TO LISTEN TO AN AUDIO RECORDING OF THIS LECTURE, CLICK THE PLAY BUTTON BELOW:
Date:Thursday, April 12, 2012 Time:Membership Social at 7:30 Program at 8:00 p.m.
Location: Coastal Georgia Center, 305 Fahm St. (behind the Visitor's Center) Directions and Map Access: Open to the public and free for members, students and accompanying family members, educators and active military and their dependents. $10.00 charge for non-members.
Dr. Javier Corrales
This discussion will address how President Hugo Chavez's illness is changing politics in Venezuela and South America. In Venezuela, the most important change we have seen recently is turmoil within the ruling party, with the prospect of growing unrest as we approach the October 2012 Presidential elections. Elsewhere in Latin America, we are witnessing the decline of Chavez's influence, although this has more to do with sickness in Venezuela's economy rather than Chavez's own illness. Comparisons will be drawn with the Color Revolutions of former Soviet republics and the Arab Spring in some Middle Eastern countries.

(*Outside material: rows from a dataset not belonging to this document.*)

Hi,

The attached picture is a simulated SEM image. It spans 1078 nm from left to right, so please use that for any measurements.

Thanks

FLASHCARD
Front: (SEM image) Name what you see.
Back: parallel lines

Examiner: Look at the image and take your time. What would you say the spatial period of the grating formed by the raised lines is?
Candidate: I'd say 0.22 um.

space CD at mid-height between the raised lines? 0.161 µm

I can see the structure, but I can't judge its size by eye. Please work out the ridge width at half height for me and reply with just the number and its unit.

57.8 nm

Javier Corrales is professor of Political Science at Amherst College in Amherst, Massachusetts. He obtained his Ph.D. in political science from Harvard University. He is the co-author of Dragon in the Tropics: Hugo Chávez and the Political Economy of Revolution in Venezuela (Brookings Institution Press, 2011), the co-editor of The Politics of Sexuality in Latin America: A Reader on GLBT Rights (University of Pittsburgh Press 2010), and author of Presidents Without Parties: the Politics of Economic Reform in Argentina and Venezuela in the 1990s (Penn State University Press 2002). His research has been published in academic journals such as Comparative Politics, World Development, Political Science Quarterly, International Studies Quarterly, World Policy Journal, Latin American Politics and Society, Journal of Democracy, Latin American Research Review, Studies in Comparative International Studies, Current History, and Foreign Policy. He serves on the editorial board of Latin American Politics and Society and Americas Quarterly. In 2009, he was a visiting scholar at the David Rockefeller Center for Latin American Studies at Harvard and a visiting fellow at the Center for Latin American Research at the University of Amsterdam. He is also working on a book manuscript on constitutional reforms in Latin America. In 2005, he was a Fulbright Scholar in Caracas, Venezuela. In 2000, he became one of the youngest scholars ever to be selected as a Fellow at the Woodrow Wilson International Center for Scholars in Washington, D.C. In 2010, he was appointed by Governor Deval Patrick to the board of the Massachusetts Foundation for the Humanities. He also serves on the editorial board of Latin American Politics and Society and Americas Quarterly and he has been a consultant for the World Bank, the United Nations, the Center for Global Development, Freedom House, and the American Academy of Arts and Science.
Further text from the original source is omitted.